Sigil-Ebook / Sigil

Sigil is a multi-platform EPUB ebook editor
GNU General Public License v3.0
5.9k stars 574 forks source link

CSS reformat problem #328

Closed BeckyDTP closed 5 years ago

BeckyDTP commented 6 years ago

Hello,

I know you are preparing version 0.9.9, but maybe you can take a look at it.

One line CSS file with media query. Reformat CSS and a strange result.

Here you can clearly see it.

kovidgoyal commented 5 years ago

I'm done working on it, all the previously discussed items have been implemented. Feel free to add new fixes as you see fit and when you are done, we can discuss releasing it on pypi.

kevinhendricks commented 5 years ago

Wow, that's fast! So are we going with css-parser or css_parser and if the latter should we change the project name too?

As for gumbo, I think we will stay separate as you may well want to have gumbo build lxml style nodes directly, whereas much of our code uses gumbo nodes directly in our C++ and only build lxml style trees for use in plugins.
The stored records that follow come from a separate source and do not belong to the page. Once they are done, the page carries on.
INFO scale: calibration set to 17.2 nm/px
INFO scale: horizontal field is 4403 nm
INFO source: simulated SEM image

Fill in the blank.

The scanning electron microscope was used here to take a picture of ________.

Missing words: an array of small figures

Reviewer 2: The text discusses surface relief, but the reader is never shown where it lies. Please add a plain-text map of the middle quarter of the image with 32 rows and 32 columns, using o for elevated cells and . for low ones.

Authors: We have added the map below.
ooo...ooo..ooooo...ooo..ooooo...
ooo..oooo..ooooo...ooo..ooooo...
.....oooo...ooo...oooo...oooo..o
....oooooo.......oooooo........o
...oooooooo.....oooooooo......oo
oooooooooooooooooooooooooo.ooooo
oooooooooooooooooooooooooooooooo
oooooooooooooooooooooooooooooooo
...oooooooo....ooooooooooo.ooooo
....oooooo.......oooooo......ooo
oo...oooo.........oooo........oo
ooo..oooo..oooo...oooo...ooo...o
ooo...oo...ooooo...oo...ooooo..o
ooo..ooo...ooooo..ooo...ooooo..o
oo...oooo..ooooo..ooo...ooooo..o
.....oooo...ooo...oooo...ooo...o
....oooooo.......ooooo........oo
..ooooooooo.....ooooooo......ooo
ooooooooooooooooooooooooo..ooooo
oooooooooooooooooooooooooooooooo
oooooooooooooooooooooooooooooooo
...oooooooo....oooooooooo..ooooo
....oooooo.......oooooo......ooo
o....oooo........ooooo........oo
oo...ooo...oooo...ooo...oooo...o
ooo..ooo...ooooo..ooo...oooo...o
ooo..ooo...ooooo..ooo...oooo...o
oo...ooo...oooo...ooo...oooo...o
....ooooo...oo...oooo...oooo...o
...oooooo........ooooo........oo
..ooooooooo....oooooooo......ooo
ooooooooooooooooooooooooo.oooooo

That said, I will sync in most of your gumbo changes to date into our sigil-gumbo and add in a nesting level limit (which will require an addition to the options structure).

kovidgoyal commented 5 years ago

I prefer keeping the project name as css-parser and the python import name as css_parser (since you cannot use hyphens in import names). This is how html5-parser works as well (import name of html5_parser).

Yeah I might someday have gumbo build lxml nodes directly for an even greater performance improvement.

wrCisco commented 5 years ago

@kevinhendricks Sure, I can work with some bug fixes, and I'll try to keep up with the pace.

kevinhendricks commented 5 years ago

@wrCisco The invite should be out there now. Thanks for helping out!

kevinhendricks commented 5 years ago

Once we add in the other fixes to our css_parser, we will add it to the builtin plugin/pythonlib library in Sigil and as a first step implement the reformat function in CSSInfo to use the new css_parser to actually fix this issue so we can close it.

We can also reimplement the unused class selector removal code as well.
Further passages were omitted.